I can't take it anymore, so I'm going with pseudonyms. My boss doesn't need one. She can be short-tempered and snappy at times, but (a) it's usually at other people, (b) she immediately stops when I calmly say "don't yell at me, I'm trying to help," which no one else seems to have the testicular fortitude to do, (c) when halfwit DBAs get snarky with me, I can count on her to make them feel like semi-retarded toddlers, and (d) she's crazy, crazy smart.
Also, she occasionally, un-ironically, calls me "dear," which, frankly, is more affection than I get from my immediate family. And when G had his stroke, she called me at the emergency vet to check on him (she's a dog person) and to tell me that she was praying for both of us. And she didn't laugh at me when I start crying for the first time that day, at hearing that. So, you know.
Anyway. My other colleagues, not so much with the crazy smart.
Tweedledee is the office rattletrap. He's madly in love with the sound of his own voice. (He's also the one who cuts his nails at his desk. Retch.) He talks incessantly; very, very loudly; and never lets anyone else get a word in edgewise. He talks to himself louder than I talk to other people, and he does it with alarming regularity. He also talks just as loudly no matter how close you are in proximity to him. In the passenger seat of his minivan, going to an off-site meeting, your hair blows back from the sheer volume. To the best of my knowledge, he's only been out of the US once, but his trip to Australia many years ago makes him a worldly, seasoned, and politically knowledgeable raconteur in his mind. Pontification, in the dictionary, includes his photo. He will lecture you endlessly on any subject, no matter how much he knows about it, or doesn't. He tells the same story over and over and over (and over!), to people who sit one cube apart. My only recourse, upon hearing the story for the eighth time, is to tell him that I heard him the first seven times, and physically turn away and go back to my work, when he continues telling the story. And you know how I feel about rudeness. But it's either that or kill him, and he's actually a good programmer, so I can't take the risk.

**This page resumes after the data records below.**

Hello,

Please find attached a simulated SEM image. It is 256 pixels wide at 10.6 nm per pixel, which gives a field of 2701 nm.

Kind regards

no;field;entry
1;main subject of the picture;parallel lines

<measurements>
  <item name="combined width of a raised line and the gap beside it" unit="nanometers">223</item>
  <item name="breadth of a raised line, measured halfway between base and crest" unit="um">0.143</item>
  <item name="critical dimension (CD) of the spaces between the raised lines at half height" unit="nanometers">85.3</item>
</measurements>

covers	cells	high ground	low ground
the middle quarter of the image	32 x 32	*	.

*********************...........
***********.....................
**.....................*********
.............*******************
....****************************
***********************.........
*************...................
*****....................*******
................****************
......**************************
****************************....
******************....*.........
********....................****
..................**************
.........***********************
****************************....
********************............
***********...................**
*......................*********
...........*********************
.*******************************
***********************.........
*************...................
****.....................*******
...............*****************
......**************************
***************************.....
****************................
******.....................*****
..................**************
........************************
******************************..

The good news is that he's out of the office on vacation right now, so I can save my eardrums from my ipod at top-volume for two weeks. The bad news is that he's in Europe, because his wife's on some assignment over there, and he'll be perfectly insufferable when he gets back.
Tweedledum is the opposite. He's a pretty nice guy, in an obsequious, smarmy way. He gossips like a woman, which squicks me out, but I only had to snap at him once to make him stop grilling me for drama. And he's not a bad coder, really, but he's lazy. Since there's only four of us, including my boss, however, we can't afford lazy. It's not even his fault, really. We all try to compensate for him, because he hasn't learned anything about the business in the year and a half that he's been with us. He'll make three changes to one program over the course of a month, but somehow never actually learn what the program does -- it's almost like an intentional mental blockage, he does it so consistently. So when the third change should take him thirty seconds, it takes him a month -- just like the first change did -- because he still doesn't know what tables are affected, what it does, or how it falls into the business process. And half the time, when I move his changes to production, they don't even compile. No matter how many times we tell him not to delete his emails (they're all deleted automatically after 45 days), he still does, so he has no record of the last two changes, and how/why they fit into the job stream. And he refuses to take notes, much less save them digitally. Because of this, Tweedledee and I have this weird, compulsive reflex to help with any problem he has, that we're cc'ed on, just for the sake of time. We need to stop it, because (a) Tweedledum must eventually start absorbing, if only by force, (b) it's hurting our productivity, (c) taking responsibility for his own slackness will make him work faster and better, and stop yapping about his band (He's at least 55. Jeez. Grow up.) on the phone, and (d) it's annoying and annoyance makes me sleep badly.
Today, my boss asked Tweedledum to figure out why a few records were randomly not being sent to accounts receivable, with everything else. In the same email, she asked me to verify the actual receipt records from the vendor, which is much more convoluted, but still only took about 20 minutes, because I know that process well and have it documented cleanly. Five hours later, he came over and asked me if there was anything he could do to help me figure out what was wrong with the AR transactions. And now I need a drink.
I should add here that I don't hate, or even really dislike, either of them. They just make me bang my head on my desk and wish I had strong anti-psychotic drugs. And maybe one day my books will make them famous? No, not really. So I have to vent. One day I will hopefully retire, and I'd like to do it with my brain mostly intact.